"Rates have been there (3.75 percent) for so long that most everybody who could benefit from lower rates has applied," says mortgage analyst Mark Hanson. "Now, when rates pop up over 4 percent, it chokes off refi activity, which is sad. 5 percent rates in the U.S. are now prohibitively high."
Again, a little perspective here. Mortgage rates, spurred by government intervention in the market, of course, are still incredibly low. The problem is that the refinance business has changed fundamentally. This from analyst Barry Eisbruck:
"There used to be a product called cash out refinancing. Those quarterly refinancing numbers are amazing from 2003 vs. 2011. In 2003 you had 4.3T of total mortgage volume, 3T in cash out/refinancing and 1.3T in purchase origination. In 2011 it was around 1.3T of total mortgage volume, 75-80 percent of that was refinancing, so probably around 300-400B of purchase origination. These numbers are happening with record low rates and home prices at 1Q2003 levels."

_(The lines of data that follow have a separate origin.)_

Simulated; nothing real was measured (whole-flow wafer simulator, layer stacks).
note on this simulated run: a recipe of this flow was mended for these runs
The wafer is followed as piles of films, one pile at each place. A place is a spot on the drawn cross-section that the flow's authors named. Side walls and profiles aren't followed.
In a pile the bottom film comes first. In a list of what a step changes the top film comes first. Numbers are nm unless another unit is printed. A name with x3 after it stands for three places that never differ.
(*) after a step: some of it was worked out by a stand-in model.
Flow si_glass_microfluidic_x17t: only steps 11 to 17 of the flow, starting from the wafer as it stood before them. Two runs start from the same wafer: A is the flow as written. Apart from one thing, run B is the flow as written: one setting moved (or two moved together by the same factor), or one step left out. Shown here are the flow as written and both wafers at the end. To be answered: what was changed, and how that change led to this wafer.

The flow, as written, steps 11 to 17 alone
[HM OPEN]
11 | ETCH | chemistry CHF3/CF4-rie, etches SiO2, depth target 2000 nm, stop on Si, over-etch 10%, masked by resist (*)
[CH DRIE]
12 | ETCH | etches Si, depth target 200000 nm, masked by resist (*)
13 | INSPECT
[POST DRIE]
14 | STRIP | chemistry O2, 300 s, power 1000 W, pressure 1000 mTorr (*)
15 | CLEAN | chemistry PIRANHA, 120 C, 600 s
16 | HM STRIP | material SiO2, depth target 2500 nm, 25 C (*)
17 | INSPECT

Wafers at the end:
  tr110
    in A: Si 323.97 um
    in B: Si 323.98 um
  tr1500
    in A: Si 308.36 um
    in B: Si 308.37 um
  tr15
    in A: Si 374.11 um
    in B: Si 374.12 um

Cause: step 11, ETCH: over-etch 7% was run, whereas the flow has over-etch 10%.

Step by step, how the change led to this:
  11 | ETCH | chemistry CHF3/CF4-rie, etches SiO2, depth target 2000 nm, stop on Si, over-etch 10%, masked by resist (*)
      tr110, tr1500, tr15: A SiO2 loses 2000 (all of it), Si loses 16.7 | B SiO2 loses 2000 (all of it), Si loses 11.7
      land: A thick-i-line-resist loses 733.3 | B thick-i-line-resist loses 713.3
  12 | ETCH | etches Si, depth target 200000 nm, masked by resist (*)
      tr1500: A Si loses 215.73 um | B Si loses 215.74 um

Here's another strange point: In the fourth quarter of 2011, mortgages were cheaper than they've ever been, and yet refinancing was lower than the previous year, when rates were much higher. It all leads to the question: have refis run out?
"The decline in the Refinance Index this week was driven largely by a 12.0 percent drop in government refinance activity, while conventional refinance applications fell by less, decreasing 3.4 percent from the previous week," according to today's mortgage applications report from the Mortgage Bankers Association.